Saturday, October 6, 2012

I Just Don't Know

I'm fuming. Literally. My body is radiating and I feel like my insides are shaking since last night and it just seems to progressively be getting worse.
B.
I do not know what else to fucking do.
He's constantly throwing complete bullshit in my face and I keep wiping it off and keeping the constant hope for our relationship.
The hope is finally cracked, and the crack is pretty fucking big.
He cancelled on me AGAIN last night to hang with his friends. He's changed. It feels like he doesn't want to be around me. He doesn't have hope for us and he hasn't for as long as I can remember. He's taking me for fucking granted and thinking I'll sit here while he fucks with my head over and over. Even if it's caused by personal issues or something other that me, it's still completely and totally not okay with me. 
This is the first time I actually considered the term "break up" and held onto it for longer than an hour.
That seems like the only solution to a boyfriend who treats you like you worth absolutely nothing to him, constantly hurts you and blames it on you, and let go of every good part of a relationship- I don't get compliments anymore, I don't get random I love you's or I miss you's, no random kisses/hugs, always seems like he actually wants us to not hang and if we aren't hanging anyway he doesn't care, he puts the friends (he says he hates being with) over me, and takes everything I say straight to heart and I'm sitting here terrified of talking in result of hurting his fragile feelings toward me (yet he can talk to his friends without being hurt).
Since about 4pm last night I haven't talked to him until this morning and this is the convo:
B: How far are we going to take this? There's not much more room to go really.
B: Why are you doing this? :\
(Later) Me: Because I don't know what else to do.
B: What are you trying to accomplish?
(HE ALWAYS FUCKING THINKS I'M TRYING TO HURT HIM OH MY GODSPDGJASODIGNJ)
Me: I'm not trying to "accomplish" anything.
B: Right, I forgot you said you gave up..
And I haven't responded. And I'm not going to. I honestly have nothing to say to him. This is the first time I feel it's not worth it...we're not worth it.
What he meant by that I gave up was the hanging out always getting cancelled I told him last night about hanging in general, "I just give up."
I just don't know right now and I don't know if I'll even know.
Something has to change drastically for me to still be up for "us" because I'm fucking done getting hurt.

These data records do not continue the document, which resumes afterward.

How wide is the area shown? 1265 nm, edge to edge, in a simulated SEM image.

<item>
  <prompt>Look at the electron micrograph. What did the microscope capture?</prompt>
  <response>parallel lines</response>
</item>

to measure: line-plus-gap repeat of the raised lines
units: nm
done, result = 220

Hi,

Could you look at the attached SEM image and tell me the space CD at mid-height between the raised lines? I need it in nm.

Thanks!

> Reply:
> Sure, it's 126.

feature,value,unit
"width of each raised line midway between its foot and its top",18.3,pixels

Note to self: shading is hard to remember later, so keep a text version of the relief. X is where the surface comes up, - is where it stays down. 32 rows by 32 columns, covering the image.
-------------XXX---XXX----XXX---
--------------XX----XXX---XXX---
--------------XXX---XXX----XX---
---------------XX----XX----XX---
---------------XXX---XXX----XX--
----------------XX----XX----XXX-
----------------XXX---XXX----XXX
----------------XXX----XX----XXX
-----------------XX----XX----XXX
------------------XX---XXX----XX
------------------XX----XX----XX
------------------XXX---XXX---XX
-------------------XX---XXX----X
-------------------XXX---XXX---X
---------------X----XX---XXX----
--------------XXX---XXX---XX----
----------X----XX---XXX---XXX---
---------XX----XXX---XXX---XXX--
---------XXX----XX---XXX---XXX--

In other news, last night I went to the mall to see BH. She came down from the place she moved to hang around town for the weekend. She had to leave shortly after I got there though. I was about to call my dad to leave but then I ran into some old friends. 2 guys I've known since 6th grade.
I asked if I could hang with them and they said yeah. It was really..really fun. I can't explain how much I missed that, hanging with friends. I got into some deep convo too and it was so damn refreshing talking to someone else and knowing I could trust them and they could trust me.
So..damn..refreshing. It calms my heart right now thinking about it.